For Intel & AMD: You lose the last bastion - control via the host CPU. The GPU belongs to NVIDIA anyway. Now they are also losing the processor share in the AI market.

For ARM: The long-held narrative of the "energy-efficient future of servers" is being dented. If even NVIDIA, once almost the owner of ARM, is now embracing RISC-V, you can imagine how much trust there still is in SoftBank & Co.

For China: Jackpot. RISC-V is open, free, developer-friendly - and now also CUDA-compatible. Who still needs Western CPUs when their own SoC will soon be fully AI-capable?


NVIDIA: The laughing third

You could almost applaud: NVIDIA is securing control of the software ecosystem (CUDA) while strategically emancipating itself from hardware partners. The host processor? Interchangeable. The GPU? Stays green. It's brilliantly opportunistic - and a quiet but effective form of platform cannibalization.


What remains critical?

RISC-V is open, but not finished. Toolchains, debugging, compilers, OS support - all this is still lagging behind the industrialized ARM/x86 world. Furthermore, as long as CUDA runs on NVIDIA hardware, the golden cage remains - except that the grids are now made of RISC-V.

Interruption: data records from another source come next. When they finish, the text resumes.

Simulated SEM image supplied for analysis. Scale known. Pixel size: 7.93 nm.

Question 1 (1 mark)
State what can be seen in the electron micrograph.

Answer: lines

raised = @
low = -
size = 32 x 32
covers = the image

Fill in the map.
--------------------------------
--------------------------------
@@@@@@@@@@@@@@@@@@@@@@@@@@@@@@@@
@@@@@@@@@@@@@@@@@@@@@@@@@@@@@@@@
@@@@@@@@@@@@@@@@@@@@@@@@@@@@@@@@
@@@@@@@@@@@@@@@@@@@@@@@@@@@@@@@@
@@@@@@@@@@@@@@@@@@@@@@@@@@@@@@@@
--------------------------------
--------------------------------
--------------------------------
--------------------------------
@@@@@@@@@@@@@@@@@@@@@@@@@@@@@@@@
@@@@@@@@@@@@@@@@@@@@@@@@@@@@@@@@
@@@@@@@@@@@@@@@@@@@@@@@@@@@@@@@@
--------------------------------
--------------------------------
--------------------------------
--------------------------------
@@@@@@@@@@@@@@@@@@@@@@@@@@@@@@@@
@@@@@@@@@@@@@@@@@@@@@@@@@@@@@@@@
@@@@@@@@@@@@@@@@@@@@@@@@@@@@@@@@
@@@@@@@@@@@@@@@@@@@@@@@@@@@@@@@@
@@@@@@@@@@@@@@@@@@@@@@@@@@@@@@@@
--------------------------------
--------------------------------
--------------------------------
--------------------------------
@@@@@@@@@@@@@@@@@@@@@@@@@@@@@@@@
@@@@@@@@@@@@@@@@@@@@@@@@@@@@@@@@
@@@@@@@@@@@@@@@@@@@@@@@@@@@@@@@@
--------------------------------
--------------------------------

The first real break with the architectural monopoly

What we are seeing here is not a technical gimmick, but a strategic bang. With CUDA, RISC-V gains access to one of the most important AI ecosystems in the world. ARM and x86 are losing their exclusivity in the most lucrative technology field of the decade. And NVIDIA? Taking the opportunity to finally become the center of the AI world - regardless of the processor substructure.